An implementation of convolutional lstms in tensorflow. The code is written in the same style as the basiclstmcell
function in tensorflow and was meant to test whether this kind of implementation worked. To test this method I applied it to the bouncing ball data set created by Ilya Sutskever in this paper Recurrent Temporal Restricted Boltzmann Machine. To add velocity information I made the x and y velocities correspond to the color of the ball. This was added so I could compare the results with just next frame prediction with straight convolutions.
All I really did was take the old lstm implementation and replace the fully connected layers with convolutional. I use the concatenated state implementation and concat on the depth dimension. I would like to redo the rnn_cell.py
file in tensorflow with this method. This method first appears in the paper Convolutional LSTM Network: A Machine Learning Approach for Precipitation Nowcasting.

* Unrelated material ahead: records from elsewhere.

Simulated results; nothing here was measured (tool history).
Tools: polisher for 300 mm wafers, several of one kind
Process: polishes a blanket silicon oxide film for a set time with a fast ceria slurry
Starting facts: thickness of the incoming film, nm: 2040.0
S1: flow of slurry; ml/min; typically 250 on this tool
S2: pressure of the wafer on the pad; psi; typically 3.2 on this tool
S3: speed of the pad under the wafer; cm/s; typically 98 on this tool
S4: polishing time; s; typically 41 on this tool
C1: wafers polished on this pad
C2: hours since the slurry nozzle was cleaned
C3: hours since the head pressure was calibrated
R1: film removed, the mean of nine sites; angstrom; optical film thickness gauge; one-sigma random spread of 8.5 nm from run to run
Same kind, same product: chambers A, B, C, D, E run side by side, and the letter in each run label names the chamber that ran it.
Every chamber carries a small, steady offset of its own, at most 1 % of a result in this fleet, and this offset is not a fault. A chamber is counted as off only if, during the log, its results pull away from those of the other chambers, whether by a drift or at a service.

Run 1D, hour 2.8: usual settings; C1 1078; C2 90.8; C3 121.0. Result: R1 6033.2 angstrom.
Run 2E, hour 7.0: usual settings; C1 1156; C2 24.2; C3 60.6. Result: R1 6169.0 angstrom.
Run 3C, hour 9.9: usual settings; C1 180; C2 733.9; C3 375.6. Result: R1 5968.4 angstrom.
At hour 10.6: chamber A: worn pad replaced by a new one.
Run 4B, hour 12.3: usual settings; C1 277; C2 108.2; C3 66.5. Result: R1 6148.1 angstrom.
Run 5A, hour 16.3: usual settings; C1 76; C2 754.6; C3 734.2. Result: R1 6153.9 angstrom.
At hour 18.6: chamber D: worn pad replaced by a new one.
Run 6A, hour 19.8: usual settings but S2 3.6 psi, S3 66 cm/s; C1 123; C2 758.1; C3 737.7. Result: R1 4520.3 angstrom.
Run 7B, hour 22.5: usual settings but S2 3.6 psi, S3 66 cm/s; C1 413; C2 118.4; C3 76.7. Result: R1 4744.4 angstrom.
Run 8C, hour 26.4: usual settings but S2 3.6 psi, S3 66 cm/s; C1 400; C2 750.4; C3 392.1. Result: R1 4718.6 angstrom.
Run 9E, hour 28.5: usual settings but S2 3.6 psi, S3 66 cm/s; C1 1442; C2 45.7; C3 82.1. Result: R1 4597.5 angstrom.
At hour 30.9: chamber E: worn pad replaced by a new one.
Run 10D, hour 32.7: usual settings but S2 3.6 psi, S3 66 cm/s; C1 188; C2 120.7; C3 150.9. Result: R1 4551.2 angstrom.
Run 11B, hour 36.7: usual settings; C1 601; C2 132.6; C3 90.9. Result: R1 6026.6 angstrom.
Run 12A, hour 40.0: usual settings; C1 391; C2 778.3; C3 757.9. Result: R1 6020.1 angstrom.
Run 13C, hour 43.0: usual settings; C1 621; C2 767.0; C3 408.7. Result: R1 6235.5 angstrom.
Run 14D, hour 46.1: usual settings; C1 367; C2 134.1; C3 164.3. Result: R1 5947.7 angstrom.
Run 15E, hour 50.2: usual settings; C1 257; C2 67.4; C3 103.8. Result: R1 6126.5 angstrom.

I trained two models. One with the convolutional lstm and one with straight convolutions. The files to train these are main_conv_lstm.py
and main_conv.py
. These will generate videos while training that show predicted sequences of length 50. The convolutional lstm model uses the last 5 frames to predict the next 4 while the convolutional model uses 1 frame to predict the next 4. This means that the convolutional lstm model has somewhat of an advantage over the convolutional so comparing these should be taken with a grain of salt. The models were trained for 200,000 steps each of batch size 16. I saw evidence that better results could be obtained with longer training times but kept them short or testing. The convolutional lstm model generated videos such as this
The convolutional model generated videos such as this
To accurately compare the difference between them I made a file create_graphs.py
that shows the reconstruction error vs the future predicted step. We can see from the graph that the convolutional lstm model performs better then the convolutional model. The error was averaged over 1,200 randomly generated sequences.